In 1977, after leading many Greenpeace campaigns, I left the Greenpeace Foundation. My experience with Greenpeace underscored Margaret Mead's belief that established institutions were not to be relied upon to bring about change. When Greenpeace was a collective of dedicated individuals it was an effective organization. Unfortunately, the collective became an institution and then a bureaucracy, and now it's part of the problem. I am critical of Greenpeace for reasons that will be clear to readers of this book. Sometimes I feel a bit like Dr. Frankenstein, having helped to create a green monster that is now totally out of control. Greenpeace exists now only to perpetuate itself.
I now give my energy and leadership to the Sea Shepherd Conservation Society, an organization dedicated to channeling the zeal of concerned individuals into direct-action campaigns that challenge those who illegally exploit marine wildlife.
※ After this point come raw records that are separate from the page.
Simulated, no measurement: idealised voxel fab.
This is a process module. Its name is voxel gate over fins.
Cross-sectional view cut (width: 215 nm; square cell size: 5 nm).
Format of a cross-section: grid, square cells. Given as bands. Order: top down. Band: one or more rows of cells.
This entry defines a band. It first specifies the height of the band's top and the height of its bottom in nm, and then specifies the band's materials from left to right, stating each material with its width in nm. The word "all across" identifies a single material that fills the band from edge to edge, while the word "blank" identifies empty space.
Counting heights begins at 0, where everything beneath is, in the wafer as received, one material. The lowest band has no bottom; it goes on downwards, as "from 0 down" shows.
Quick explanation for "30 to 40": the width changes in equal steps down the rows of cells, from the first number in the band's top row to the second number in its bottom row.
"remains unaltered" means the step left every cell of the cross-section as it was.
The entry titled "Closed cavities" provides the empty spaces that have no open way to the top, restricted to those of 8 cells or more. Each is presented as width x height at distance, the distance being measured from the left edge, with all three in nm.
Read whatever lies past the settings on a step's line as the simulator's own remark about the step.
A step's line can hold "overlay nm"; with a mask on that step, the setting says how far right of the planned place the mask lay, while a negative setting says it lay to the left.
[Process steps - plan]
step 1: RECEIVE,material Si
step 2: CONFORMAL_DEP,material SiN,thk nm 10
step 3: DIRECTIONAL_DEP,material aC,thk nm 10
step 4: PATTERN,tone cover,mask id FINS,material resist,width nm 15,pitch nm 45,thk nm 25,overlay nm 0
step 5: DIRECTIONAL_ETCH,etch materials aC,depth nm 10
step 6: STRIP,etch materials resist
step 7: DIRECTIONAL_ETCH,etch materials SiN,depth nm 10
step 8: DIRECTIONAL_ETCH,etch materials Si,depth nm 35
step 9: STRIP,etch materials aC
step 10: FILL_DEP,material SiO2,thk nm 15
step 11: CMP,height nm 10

For more than 20 years I have tried to make the world a little better for those who will inherit it. I have fought for the rights of indigenous peoples in North and South America. I have tracked elephant poachers in East Africa, saved wolves in the Yukon, defended bison in Montana, crusaded for the rain forests in Brazil and saved tens of thousands of trees in British Columbia. I have been both a strategist and a tactician for the environmental movement.
I have made friends and enemies. I cherish both. My enemies are a challenge, my friends a source of strength.
To some I am a hero. To others I am a pirate, a villain, even a terrorist. The qualities that make me appear heroic to some also make me appear piratical to others. All heroes have enemies; the greater the hero, the greater, stronger and more numerous the enemies. I look forward to cultivating many more enemies in my career on behalf of the Earth.
I am not alone. Lisa Distefano, my wife, is another who has shown courage and resolve in the fight for ecological justice. Many people who have gone to sea with me have also been champions of the whales, dolphins and other citizens of the ocean. I think of engineers Peter Woof, Carroll Vogel, Myra Finkelstein and Jeremy Coon; officers Neil Sanderson, Peter Brown, Rod Coronado and Susana Rodriguez Pastor; supporters Cleveland Amory, Edward Abbey, Steve Wynn, Pridim Singh, Susan Bloom, Lavinia Currier, Robert Hunter and Farley Mowat. There are many others.
In this book, I have tried to explain what motivates people like us to serve and protect the natural world. At the same time, I have tried to show the political, social and philosophical opposition that serious environmental activists encounter.
This book documents the oceanic campaigns I have led since 1979. Campaigns to protect terrestrial ecosystems and land species are not included. My history with Greenpeace has been documented in other books by other people and in my book (written with Warren Rogers) Sea Shepherd, published in 1982. I have also not included an account of my campaigns to protect the seals off Labrador and in the Gulf of St. Lawrence, a story worth a book of its own. This book is devoted to my campaigns on behalf of whales, dolphins and the victims of pelagic drift nets. It is a story of action in a cause to protect life and serve the Earth.
My campaigns and those of the Sea Shepherd Conservation Society have been less widely publicized than those of other groups, especially Greenpeace. This is at least partly because we have always devoted our resources to action rather than self-promotion. I hope to persuade readers of this book of something already known to the pirate whalers of Norway, the dolphin killers of Japan, the outlaw drift-netters of Taiwan and the pilot whale killers of the Faroe Islands: that the Sea Shepherd Conservation Society is the most aggressive, no-nonsense and determined conservation organization in the world.